I should start by saying that I personally love writing evented JavaScript in the browser, and have been giving talks (for years) about using evented JavaScript to sanely organize client-side code. I think that for the browser environment, events are where it’s at. Further, I don’t have any major problem with Node.js or other ways of writing server-side evented code. For instance, if I needed to write a chat server, I would almost certainly write it using Node.js or EventMachine.

However, I’m pretty tired of hearing that threads (and especially Ruby threads) are completely useless, and if you don’t use evented code, you may as well be using a single process per concurrent user. To be fair, this has somewhat been the party line of the Rails team years ago, but Rails has been threadsafe since Rails 2.2, and Rails users have been taking advantage of it for some time.
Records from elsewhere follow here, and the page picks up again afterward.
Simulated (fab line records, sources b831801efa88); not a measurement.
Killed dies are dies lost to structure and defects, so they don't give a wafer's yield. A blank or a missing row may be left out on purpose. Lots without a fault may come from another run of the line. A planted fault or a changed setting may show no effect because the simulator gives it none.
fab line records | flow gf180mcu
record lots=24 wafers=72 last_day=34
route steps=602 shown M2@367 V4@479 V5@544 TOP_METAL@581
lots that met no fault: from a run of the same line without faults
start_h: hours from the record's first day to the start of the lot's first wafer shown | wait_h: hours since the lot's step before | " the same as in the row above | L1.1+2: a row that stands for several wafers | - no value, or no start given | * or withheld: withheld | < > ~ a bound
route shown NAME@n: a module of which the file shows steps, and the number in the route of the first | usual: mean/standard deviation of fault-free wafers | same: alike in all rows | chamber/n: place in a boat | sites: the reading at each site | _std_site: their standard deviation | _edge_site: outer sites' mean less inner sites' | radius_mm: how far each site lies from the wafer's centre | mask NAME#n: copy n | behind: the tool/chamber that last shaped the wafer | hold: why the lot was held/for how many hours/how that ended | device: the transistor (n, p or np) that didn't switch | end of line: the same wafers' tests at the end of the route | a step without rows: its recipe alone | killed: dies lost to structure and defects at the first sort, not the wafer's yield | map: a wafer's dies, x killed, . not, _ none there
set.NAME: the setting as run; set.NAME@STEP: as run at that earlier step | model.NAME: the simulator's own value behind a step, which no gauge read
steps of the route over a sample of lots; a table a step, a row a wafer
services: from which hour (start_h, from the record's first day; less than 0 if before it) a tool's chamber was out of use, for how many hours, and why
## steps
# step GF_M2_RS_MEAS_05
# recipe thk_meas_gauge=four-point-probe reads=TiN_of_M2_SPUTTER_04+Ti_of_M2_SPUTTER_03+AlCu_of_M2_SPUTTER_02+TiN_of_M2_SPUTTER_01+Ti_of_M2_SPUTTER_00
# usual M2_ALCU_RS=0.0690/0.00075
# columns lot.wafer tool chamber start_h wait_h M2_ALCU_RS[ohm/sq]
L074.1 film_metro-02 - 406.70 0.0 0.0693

Before I start, I should be clear that this post is talking about requests that spent a non-tiny amount of their time utilizing the CPU (normal web requests), even if they do spend a fair amount of time in blocking operations (disk IO, database). I am decidedly not talking about situations, like chat servers where requests sit idle for huge amounts of time with tiny amounts of intermittent CPU usage.

Threads and IO Blocking

I’ve heard a common misperception that Ruby inherently “blocks” when doing disk IO or making database queries. In reality, Ruby switches to another thread whenever it needs to block for IO. In other words, if a thread needs to wait, but isn’t using any CPU, Ruby’s built-in methods allow another waiting thread to use the CPU while the original thread waits.

If every one of your web requests uses the CPU for 30% of the time, and waits for IO for the rest of the time, you should be able to serve three requests in parallel, coming close to maxing out your CPU.

Here’s a couple of diagrams. The first shows how people imagine requests work in Ruby, even in threadsafe mode. The second is how an optimal Ruby environment will actually operate. This example is extremely simplified, showing only a few parts of the request, and assuming equal time spent in areas that are not necessarily equal.



I should be clear that Ruby 1.8 spends too much time context-switching between its green threads. However, if you’re not switching between threads extremely often, even Ruby 1.8′s overhead will amount to a small fraction of the total time needed to serve a request. A lot of the threading benchmarks you’ll see are testing pathological cases involve huge amounts of threads, not very similar to the profile of a web server.

(if you’re thinking that there are caveats to my “optimal Ruby environment”, keep reading)

“Threads are just HARD”

Another common gripe that pushes people to evented programming is that working with threads is just too hard. Working hard to avoid sharing state and using locks where necessary is just too tricky for the average web developer, the argument goes.

I agree with this argument in the general case. Web development, on the other hand, has an extremely clean concurrency primitive: the request. In a threadsafe Rails application, the framework manages threads and uses an environment hash (one per request) to store state. When you work inside a Rails controller, you’re working inside an object that is inherently unshared. When you instantiate a new instance of an ActiveRecord model inside the controller, it is rooted to that controller, and is therefore not used between live threads.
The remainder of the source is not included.